As part of the dialog with Sherry W at Intentional Disciples and in response to a request from Amber in the "Where Are You From?" comment box, I thought I would offer some personal reflections on Catholic & Orthodox ecumenical relations. Though in many ways the tense between our two Churches has decreased--but we still have far to go.
While not underestimating the importance of formal ecumenical discussions, I think we also need to try and find some common spiritual ground. For me at least, that common ground can be found in the sacraments common to each tradition.
The Roman Catholic and Orthodox Churches both formally acknowledge the validity of each other’s sacrament. But this raises a question: In accepting each other’s sacraments are we also willing to accept each other’s prophetic witness, especially in those moments when that witness contradicts are own personal and/or ecclesiological desires and interests?

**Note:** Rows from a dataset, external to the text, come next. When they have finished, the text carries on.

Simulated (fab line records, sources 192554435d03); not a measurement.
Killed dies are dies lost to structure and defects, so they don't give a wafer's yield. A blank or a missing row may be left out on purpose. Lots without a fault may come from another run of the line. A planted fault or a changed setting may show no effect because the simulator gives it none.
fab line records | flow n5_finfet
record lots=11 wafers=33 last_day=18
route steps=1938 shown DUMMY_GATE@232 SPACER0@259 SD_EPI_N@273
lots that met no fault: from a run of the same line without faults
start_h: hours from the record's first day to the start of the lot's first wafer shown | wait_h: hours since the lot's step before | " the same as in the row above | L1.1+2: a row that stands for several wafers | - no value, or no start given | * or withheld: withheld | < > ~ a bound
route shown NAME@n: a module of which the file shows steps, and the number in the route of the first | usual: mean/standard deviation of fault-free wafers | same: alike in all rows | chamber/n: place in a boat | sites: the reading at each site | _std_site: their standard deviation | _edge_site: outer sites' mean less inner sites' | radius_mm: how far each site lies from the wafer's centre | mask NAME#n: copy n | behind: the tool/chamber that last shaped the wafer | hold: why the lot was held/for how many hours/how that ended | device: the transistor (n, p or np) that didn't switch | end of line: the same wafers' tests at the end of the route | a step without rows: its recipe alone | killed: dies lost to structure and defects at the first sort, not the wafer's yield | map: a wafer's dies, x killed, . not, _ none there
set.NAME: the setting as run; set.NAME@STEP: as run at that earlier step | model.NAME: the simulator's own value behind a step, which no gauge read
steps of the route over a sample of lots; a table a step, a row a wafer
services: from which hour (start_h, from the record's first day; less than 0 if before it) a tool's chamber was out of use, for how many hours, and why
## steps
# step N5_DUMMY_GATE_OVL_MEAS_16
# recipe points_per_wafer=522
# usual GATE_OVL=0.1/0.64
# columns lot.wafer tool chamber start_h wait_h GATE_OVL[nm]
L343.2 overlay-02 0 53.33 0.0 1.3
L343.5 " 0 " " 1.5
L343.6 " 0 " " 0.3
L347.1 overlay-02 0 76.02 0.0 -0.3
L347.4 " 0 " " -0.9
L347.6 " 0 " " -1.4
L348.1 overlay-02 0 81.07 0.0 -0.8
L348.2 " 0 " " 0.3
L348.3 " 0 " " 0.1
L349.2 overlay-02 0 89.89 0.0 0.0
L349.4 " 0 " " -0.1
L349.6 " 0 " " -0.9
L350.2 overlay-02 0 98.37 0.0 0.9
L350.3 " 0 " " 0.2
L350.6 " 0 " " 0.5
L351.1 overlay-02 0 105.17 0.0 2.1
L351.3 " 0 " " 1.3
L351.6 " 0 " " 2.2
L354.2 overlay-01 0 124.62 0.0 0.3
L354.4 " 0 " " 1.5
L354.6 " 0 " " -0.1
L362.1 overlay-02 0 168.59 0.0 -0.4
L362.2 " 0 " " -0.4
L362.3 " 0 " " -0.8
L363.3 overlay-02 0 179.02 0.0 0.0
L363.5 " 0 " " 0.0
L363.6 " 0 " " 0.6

We live in an age when, for better and worse, people are free to move between religious traditions, or even to abandon any and all semblances of religious life. Specifically that means that Roman Catholics can become Orthodox Christians and Orthodox can become Catholic and there’s nothing either community can do to prevent the transfer of its members to the other community.
While the question of conversion is often phrased in terms of the freedom of an individual’s conscience, this misses what I think is the larger issue: Conversion, or actually more specifically, reception, is not primarily a personal action. Reception is the communal affirmation of the life that God has called this person to live. Yes, I might feel drawn to become Orthodox or Roman Catholic, but it is the Church (Catholic or Orthodox) that must first discern, and then confirm, that it is God Who is calling me to become Orthodox or Catholic.
Because the Christian Church is a prophetic community, it is also necessarily a sacramental tradition. Eastern Orthodox and Roman Catholics all understand (or should understand), that sacraments are first and foremost divine actions. It is God
Who adopts us in baptism,
Who forgives our sins at confession,
Who feeds us on His Body and Blood at Holy Communion,
Who unites us as husband and wife in marriage and
Who sets us aside as deacons, priests and bishops in holy orders.
Yes, our freedom is actively involved in all of these actions, but as a response to the divine initiative. Human freedom is not the “cause” of the grace revealed in the sacrament.
To put it more simply, it is God Who makes Christians, the Eucharist, husbands and wives, deacons, priests and bishops; it is the Church who assents—who says “Amen”—to that which God has done.
In the main, both the Orthodox and Catholic Churches acknowledge the validity of each other’s sacraments. What this rather dry and legalistic language means is that each Church acknowledges that God acts the same way in the life of both Churches AND we each acknowledge that, like ourselves, the other Church responds rightly to God’s action.
To put things a bit more provocatively: In acknowledging the validity of the other’s sacraments, the Catholic and Orthodox Churches see not only themselves but each other as prophetic communities who are able not only hear, but obey, the Word of God.
Our arguments about the validity of each other’s sacraments, our objections to the receptions of each other’s faithful and clergy to say nothing about our posturing over jurisdictional boundaries, all reflect an unwillingness to accept in full the prophetic nature and vocation of the other community. If we accept the validity of each other’s sacraments, are we not also, by that very acceptance also acknowledging and accepting the prophetic witness of the Church who celebrates those sacraments?
God is not bound by human desires, even if those desires are the desires of Christians. As we read in the prophet Isaiah:
For my thoughts are not your thoughts, neither are your ways my ways, saith the LORD. For as the heavens are higher than the earth, so are my ways higher than your ways, and my thoughts than your thoughts. (Is 55.8-9)
While I would not minimize the importance of such discussions, I would also suggest that our arguments about sacramental validity, reception of each others faithful and clergy and our respective jurisdictional privileges, all reflect the need of both communities to imitate the people of Nineveh who
believed God, and proclaimed a fast, and put on sackcloth, from the greatest of them even to the least of them. For word came unto the king of Nineveh, and he arose from his throne, and he laid his robe from him, and covered him with sackcloth, and sat in ashes. And he caused it to be proclaimed and published through Nineveh by the decree of the king and his nobles, saying, “Let neither man nor beast, herd nor flock, taste any thing: let them not feed, nor drink water: But let man and beast be covered with sackcloth, and cry mightily unto God: yea, let them turn every one from his evil way, and from the violence that is in their hands. Who can tell if God will turn and repent, and turn away from his fierce anger, that we perish not?” (Jonah 3.5-9)
It is I think almost unbearable ironic that of all the things that unite us, it is our lack of faith and trust in the work of God in the life of the other Church in which we seem closest. Certainly we can attempt to adjudicate blame, though I have yet to see any family conflict where that was effective. Free of the desire to blame how can we not acknowledge that our divisions reflect our mutual lack of faith?